This meal is native to the Igbos. Despite the name “Bitterleaf soup” if well prepared should have the faintest hint of bitterness. The less bitter the soup, the better the cooking prowess of the Chef!
Washed and squeezed bitterleaf - A handful
|Cocoyam – 10 small corms|
|Red Palm Oil – 2 cooking spoons (You may need a bit more)|
|Assorted Beef – Includes best cut, shaki (cow tripe)|
|Assorted Fish – Dry Fish and Stock Fish|
|Pepper, Salt and Ground Crayfish (to taste)|
Seasoning – 3 Maggi or Knorr cubes
Traditional Seasoning: Iru or Ogiri - 1 teaspoon
Before you cook Bitterleaf Soup
Make sure that the bitter leaves are well washed, such that there is no trace of bitterness left. If not, wash and squeeze it more. If the bitterness cannot be completely washed off (which is usually the case with most washed bitter leaves sold in the market), boil it for about 15 minutes and wash in cold water.
How to pound cocoyam
Wash and cook the cocoyam till soft. Remove the peels and use a mortar and pestle to pound the corms to a smooth paste.
How to make it
- Boil the shaki (cow tripe), stock fish and dry fish in 1 litre of water till they are well done. First sign of a well done shaki is that the cuts will start curling on itself.

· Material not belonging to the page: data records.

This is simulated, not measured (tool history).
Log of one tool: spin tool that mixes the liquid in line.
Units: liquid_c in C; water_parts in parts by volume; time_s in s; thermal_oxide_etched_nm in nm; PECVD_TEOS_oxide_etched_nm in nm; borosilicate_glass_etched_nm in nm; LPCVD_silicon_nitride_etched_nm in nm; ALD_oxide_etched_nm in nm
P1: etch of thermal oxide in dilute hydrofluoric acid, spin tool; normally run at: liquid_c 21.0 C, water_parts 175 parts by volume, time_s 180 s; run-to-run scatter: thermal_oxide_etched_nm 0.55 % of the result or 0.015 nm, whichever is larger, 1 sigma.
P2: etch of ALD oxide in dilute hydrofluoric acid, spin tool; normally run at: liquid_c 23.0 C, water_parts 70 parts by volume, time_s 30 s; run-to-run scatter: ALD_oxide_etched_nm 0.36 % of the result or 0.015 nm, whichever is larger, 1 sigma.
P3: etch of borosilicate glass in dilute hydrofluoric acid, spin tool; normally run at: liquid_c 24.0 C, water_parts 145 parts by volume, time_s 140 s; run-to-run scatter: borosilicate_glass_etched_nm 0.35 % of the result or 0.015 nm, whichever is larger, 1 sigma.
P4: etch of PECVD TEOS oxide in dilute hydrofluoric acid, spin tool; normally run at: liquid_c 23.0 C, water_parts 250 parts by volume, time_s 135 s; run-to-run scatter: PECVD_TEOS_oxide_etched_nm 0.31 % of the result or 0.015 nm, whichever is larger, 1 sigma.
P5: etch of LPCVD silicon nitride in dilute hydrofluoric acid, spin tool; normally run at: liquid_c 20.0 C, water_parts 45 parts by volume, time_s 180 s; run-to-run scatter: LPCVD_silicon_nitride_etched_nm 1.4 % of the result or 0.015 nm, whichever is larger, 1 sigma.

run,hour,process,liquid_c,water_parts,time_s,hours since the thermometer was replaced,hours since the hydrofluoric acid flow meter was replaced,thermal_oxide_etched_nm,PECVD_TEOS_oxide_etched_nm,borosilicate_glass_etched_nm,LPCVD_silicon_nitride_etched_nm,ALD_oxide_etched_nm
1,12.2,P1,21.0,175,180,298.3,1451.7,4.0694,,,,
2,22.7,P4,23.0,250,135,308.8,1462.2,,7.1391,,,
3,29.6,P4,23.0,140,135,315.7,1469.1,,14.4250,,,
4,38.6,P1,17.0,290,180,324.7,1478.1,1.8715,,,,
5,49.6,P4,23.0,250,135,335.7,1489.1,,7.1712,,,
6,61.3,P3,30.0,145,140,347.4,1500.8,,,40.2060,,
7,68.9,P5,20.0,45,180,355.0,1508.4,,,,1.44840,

- Wash the beef and add to the pot of shaki and continue cooking. When the meat is done, add 3 cubes of maggi/knorr and cook for 5 minutes.
- How to add cocoyam to the soup
- Add pepper, ground crayfish, bitter leaves (if they have not been parboiled) and cook for 10 minutes.
- Then add the cocoyam paste (in small lumps) and the palm oil.
Note: If the bitter leaves were parboiled to remove the bitterness, then for this step; add pepper, ground crayfish, the cocoyam paste (in small lumps), the bitter leaves and the palm oil. In other words, add all the ingredients at this stage.
3. Cover the pot and leave to cook on high heat till all the cocoyam lumps have dissolved. You can add more water if you feel that the soup is too thick.